Once upon a time, anyone who gained a seat in parliament was looked up to and respected by all. Alas, this is not the case anymore.

It is well over four years since the sensational vineyard news spiraled through that some NDC Members of Parliament have allegedly grabbed double salaries.

Apparently, I had mixed feelings when I read some time ago that the Criminal Investigation Department (CID) of the Ghana Police Service had submitted the dockets on the investigations of the double salary grabbing NDC Members of Parliament to the Attorney General’s Office for advice.

My incertitude stemmed from the fact that Ghana’s justice system tends to clamp down heavily on the goat, cassava, and plantain thieves, and more often than not, let go of the impenitent criminals who hide behind narrow political colorations.

As I write, nothing meaningful has been done towards bringing the double salary-grabbing suspects to book.

It is quite obvious that the alleged suspects are hiding behind dowdy and largely unjust parliamentary privileges and concessions.

The fact that the parliamentarian's privileges and concessions are grounded in the Constitution of Ghana, it is somewhat sophistic for any person or group of persons to contend that the parliamentarian's immunity from arrest and issue of summons without the Speaker of Parliament’s prior knowledge and permission is not dowdy and ridiculous in the fight against corruption in the 21st century.

After all, we are all equal before the law. Yes, no one is above the law, so why must a section of society have some kind of immunity in justice delivery?

How can honorable Members of Parliament knowingly keep double salaries to the detriment of the poor and disadvantaged Ghanaians?

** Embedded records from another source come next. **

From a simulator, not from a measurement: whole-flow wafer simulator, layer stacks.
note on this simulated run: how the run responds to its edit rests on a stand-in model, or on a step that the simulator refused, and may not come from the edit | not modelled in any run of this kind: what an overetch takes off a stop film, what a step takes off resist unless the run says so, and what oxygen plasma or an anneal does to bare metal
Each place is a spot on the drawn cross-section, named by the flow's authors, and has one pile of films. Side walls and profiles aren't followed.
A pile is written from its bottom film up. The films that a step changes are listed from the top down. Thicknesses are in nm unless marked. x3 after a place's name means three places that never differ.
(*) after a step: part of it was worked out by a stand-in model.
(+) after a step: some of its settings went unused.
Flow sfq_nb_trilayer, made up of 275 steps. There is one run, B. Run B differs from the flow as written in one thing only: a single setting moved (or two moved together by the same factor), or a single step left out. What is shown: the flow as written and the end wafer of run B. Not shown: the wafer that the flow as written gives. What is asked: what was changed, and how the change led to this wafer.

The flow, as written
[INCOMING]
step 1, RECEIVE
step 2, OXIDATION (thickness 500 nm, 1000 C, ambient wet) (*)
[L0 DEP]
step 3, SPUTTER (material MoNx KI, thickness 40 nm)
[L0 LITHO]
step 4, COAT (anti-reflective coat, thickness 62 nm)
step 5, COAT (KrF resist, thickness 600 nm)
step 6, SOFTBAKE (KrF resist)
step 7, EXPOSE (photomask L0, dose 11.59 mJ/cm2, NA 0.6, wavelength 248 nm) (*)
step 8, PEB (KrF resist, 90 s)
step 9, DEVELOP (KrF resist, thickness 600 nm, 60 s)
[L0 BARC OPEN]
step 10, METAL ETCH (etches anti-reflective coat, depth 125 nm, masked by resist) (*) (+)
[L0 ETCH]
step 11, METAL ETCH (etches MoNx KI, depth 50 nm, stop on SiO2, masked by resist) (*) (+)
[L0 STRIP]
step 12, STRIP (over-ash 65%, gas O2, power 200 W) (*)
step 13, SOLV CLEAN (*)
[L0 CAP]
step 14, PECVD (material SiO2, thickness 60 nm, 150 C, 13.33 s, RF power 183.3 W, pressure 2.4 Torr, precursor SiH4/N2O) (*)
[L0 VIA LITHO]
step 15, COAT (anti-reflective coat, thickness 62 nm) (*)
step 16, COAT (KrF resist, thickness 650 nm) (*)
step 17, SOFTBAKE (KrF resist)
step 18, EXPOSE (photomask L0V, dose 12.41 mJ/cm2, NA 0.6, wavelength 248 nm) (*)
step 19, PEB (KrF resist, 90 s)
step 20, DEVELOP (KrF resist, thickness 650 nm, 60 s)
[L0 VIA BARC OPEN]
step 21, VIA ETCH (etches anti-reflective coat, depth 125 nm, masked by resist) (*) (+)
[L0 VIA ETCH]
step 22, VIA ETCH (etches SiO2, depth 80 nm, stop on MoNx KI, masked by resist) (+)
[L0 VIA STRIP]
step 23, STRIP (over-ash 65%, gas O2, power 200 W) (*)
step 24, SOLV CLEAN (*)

Truly, it beggars belief that individuals could form an alliance, create, loot, and share gargantuan sums of money belonging to the state and would eventually slip through the justice net.

For argument's sake, if the law can excuse a suspected double salary-grabbing Member of Parliament from prosecution, the law might as well make room for the equally important contributors such as farmers, teachers, and doctors among others.

Why must we allow a section of the population to perpetrate criminalities and then hide behind the law?

I have always maintained that if we are ever prepared to beseech the fantastically corrupt public officials to only return their loot without any further punishment, we might as well treat the goat, plantain, and cassava thieves the same. For after all, what is good for the goose is good for the gander.

I am afraid, the democratic country called Ghana may not see any meaningful development, so long as we have public officials who are extremely greedy, corrupt, and insensitive to the plight of the impoverished Ghanaians.

It is absolutely true that the unresolved cases of political criminals' unscrupulous activities often leave concerned Ghanaians with a gleam of bewilderment.

Indeed, when it comes to the prosecutions of political criminals, we are often made to believe: “the wheels of justice turn slowly, but it will grind exceedingly fine.”

And yet we can disappointingly cite a lot of unresolved alleged criminal cases involving political personalities and other public servants.

Where is the fairness when the political thieves could shamefully dip their hands into the national purse as if there is no tomorrow and go scot-free, while the goat, cassava, and plantain thieves are incarcerated?

I have always insisted that there is no deterrence for political criminals. For, if that was not the case, how come political criminals more often than not, go through the justice net, despite unobjectionable evidence of wrongdoing?

We hereby plead with the Attorney General and Minister of Justice that the law is not a respecter of persons, and therefore the alleged double salary NDC Members of Parliament must be investigated thoroughly and prosecute those who are found culpable of wrongdoing.

After all, the right antidote to curbing unbridled sleazes and corruption is through stiff punishments, including the retrieval of all stolen monies, the sale of properties, and harsh prison sentences.